Friday, January 23, 2004

The Next North Sea?
US energy policy seems to lack a fundamental vision for what our federal energy funding should be buying us. I suggest that the goal should be to expand our energy options to keep our reliance on hydrocarbons from the Middle East from growing much further than it has. When we experienced our first energy crisis in the 1970s, this goal seemed clear. We lost sight of it when new non-OPEC supplies, from places like Alaska, the North Sea, the Gulf of Mexico and West Africa bailed us out. But we should have always seen that the bailout was only temporary.

Now the North Slope is deep in decline, producing less than half what it did in 1988. The North Sea is entering decline, and Gulf of Mexico production is only propped up by new deepwater technology. Today it's Russia and the Caspian Sea region that appear as the bright hopes for keeping OPEC at bay for the next 20 years or so. But sooner or later the geological fact of the heavy concentration of oil reserves in the Middle East will become destiny, and there won't be another North Sea or Caspian waiting in the wings.

So let's not waste the next two decades that Russia and the Caspian can give us. It will take that long to make the transition to ways to produce and use energy that will make us less dependent, whether it's hydrogen, renewables (not alcohol--see Monday's post) or something more exotic.

But we can't just rely on foreign producers to limit the power of OPEC; we need to slow the decline of our own production, to preserve some leverage in the oil markets. It won't be easy. We have to begin with the inescapable truth that the US--at least the "lower 48"--is the most heavily explored and produced petroleum region in the world. Since Col. Drake's first well in PA in 1857, we have produced 80-90% of the oil that current technology can exploit. That amounts to about 200 billion barrels of oil, putting the US in a very exclusive club indeed; we were the world's Saudi Arabia before oil was ever found in the Kingdom.

While those days are past, it is hardly pointless--as some suggest--to try to find more oil here and to bring on production from areas currently off limits (e.g. offshore Florida.) Despite great improvements in oilfield technology, we still need new volumes to offset the severe decline from oilfields that have been producing for 20 or 30 years. Lifting environmental and land use restrictions on access to such reserves could also be linked directly to more funding for alternatives to oil, or to higher efficiency standards for cars.

The biggest challenge to slowing the decline of US oil production is that the oil industry sees much more attractive opportunities elsewhere, and has shed thousands of excellent jobs in the US in pursuit of a major geographical realignment of focus. Just watch the excitement Libya will generate once we drop sanctions.

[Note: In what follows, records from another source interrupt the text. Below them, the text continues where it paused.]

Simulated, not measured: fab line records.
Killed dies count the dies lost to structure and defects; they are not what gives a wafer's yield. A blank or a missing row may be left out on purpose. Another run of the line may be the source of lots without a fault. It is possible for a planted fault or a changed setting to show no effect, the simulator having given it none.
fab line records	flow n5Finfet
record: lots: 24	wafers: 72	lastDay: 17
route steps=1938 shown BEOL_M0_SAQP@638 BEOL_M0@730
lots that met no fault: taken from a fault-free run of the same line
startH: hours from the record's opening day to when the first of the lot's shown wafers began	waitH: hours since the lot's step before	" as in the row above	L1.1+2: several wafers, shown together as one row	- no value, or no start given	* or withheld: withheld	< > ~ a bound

Can we make investment in smaller, riskier US oil opportunities attractive, again? Tax breaks, accelerated depreciation, environmental offsets, and a host of other low-cost options could help enormously, but all would require a revised "sniff test" concerning "corporate welfare." That won't be easy in the current political climate, but the results could be extremely helpful while we wait for the Hydrogen Economy.